Site Reliability Engineer

Sumo Logic

Région

N/A
  • Role can be remote - from anywhere in Poland

We are a cloud-native SaaS machine data analytics platform, solving complex monitoring problems for DevOps, SecOps and ITOps teams.  Our customers, including Airbnb, Twitter, BBC and Toyota, choose our solution because it allows them to easily monitor and optimise their large scale applications.

Our micro services architecture in AWS ingests hundreds of TB daily across many geographic regions. We also have short release cycles and no legacy versions to maintain. We write in Scala and use open-source technologies such as Kafka, Kubernetes and Cassandra.

As a Site Reliability Engineer you will work towards enhancing the reliability of Sumo Logic product. Our customers rely not only on a rich feature set of the product but also on it being always available - often it’s their primary tool for maintaining their own software. 

The SRE team is unique in Sumo Logic as it doesn’t own any product service, you will work towards the whole codebase of the Sumo Logic product. You will identify the weakest links in either reliability or performance, research and benchmark possible improvements, and implement solutions in cooperation with the owning teams. You will not focus narrowly, there’s a broad spectrum of topics and projects you might get involved in. You will not operate the software, but create tools for other teams to increase visibility, observability, and scalability of Sumo Logic services.

As a Senior Site Reliability Engineer you will:

Deal with software which processes data at a huge scale

Identify reliability improvement areas based on past evidence of production incidents

Program in Scala

Research, benchmark, optimise and implement solutions aiming at improving the performance and reliability of our product

Work with other teams in Sumo Logic Engineering to increase the observability of their services, share reliability knowledge, automate toil, improve their tooling and replace manual processes

Example projects:

SLI (Service Level Indicator) monitoring

Performance measurements and visualisation tooling (perf, ebpf, flamegraphs)

Configuration as Code

Optimising usage of cloud services (AWS)

You have:

At least BSc in Computer Science or related field

6+ (Senior) / 9+ (Staff) years of professional experience

Good coding skills in any language. Object oriented languages are preferred

Strong troubleshooting skills in complex systems

Ability to rapidly learn new software, frameworks, open source tools and development languages

Strong knowledge of large-scale internet service architecture (e.g. load balancing)

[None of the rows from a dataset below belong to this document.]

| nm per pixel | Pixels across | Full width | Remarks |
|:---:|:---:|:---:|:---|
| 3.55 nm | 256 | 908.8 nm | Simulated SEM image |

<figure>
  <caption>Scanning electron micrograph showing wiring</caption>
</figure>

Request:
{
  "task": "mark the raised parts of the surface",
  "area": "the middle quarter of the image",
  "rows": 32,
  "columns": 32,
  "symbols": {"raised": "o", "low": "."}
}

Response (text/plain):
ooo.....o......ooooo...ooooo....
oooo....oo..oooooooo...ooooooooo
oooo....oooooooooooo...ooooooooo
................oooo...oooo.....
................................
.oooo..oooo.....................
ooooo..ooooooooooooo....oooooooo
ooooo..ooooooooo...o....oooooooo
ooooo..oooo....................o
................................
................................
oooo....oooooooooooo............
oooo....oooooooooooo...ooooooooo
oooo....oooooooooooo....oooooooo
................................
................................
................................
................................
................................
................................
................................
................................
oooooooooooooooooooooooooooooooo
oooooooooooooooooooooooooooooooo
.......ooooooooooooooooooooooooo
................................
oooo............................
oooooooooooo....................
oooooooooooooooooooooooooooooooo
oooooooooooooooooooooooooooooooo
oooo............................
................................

Strong understanding of Unix and TCP/IP fundamentals

Ideally you also have:

Experience with performance, scalability, and reliability issues of 24x7 commercial services

Proficiency with the Amazon AWS ecosystem

Self-driven and being proactive

Configuration and maintenance of common infrastructure such as Apache ZooKeeper, HAProxy

Experience working in a test-driven environment

Why it’s worth applying:

Great salary - employment contract (65% authorship costs).

Strong engineering teams.

Stock (RSU) grant.

$2000 / year education budget + 2 extra days off. 

4 extra days off in 2022 (Sumo Wellness Days).

Hack weeks and tech talks.

Private healthcare for you and your family.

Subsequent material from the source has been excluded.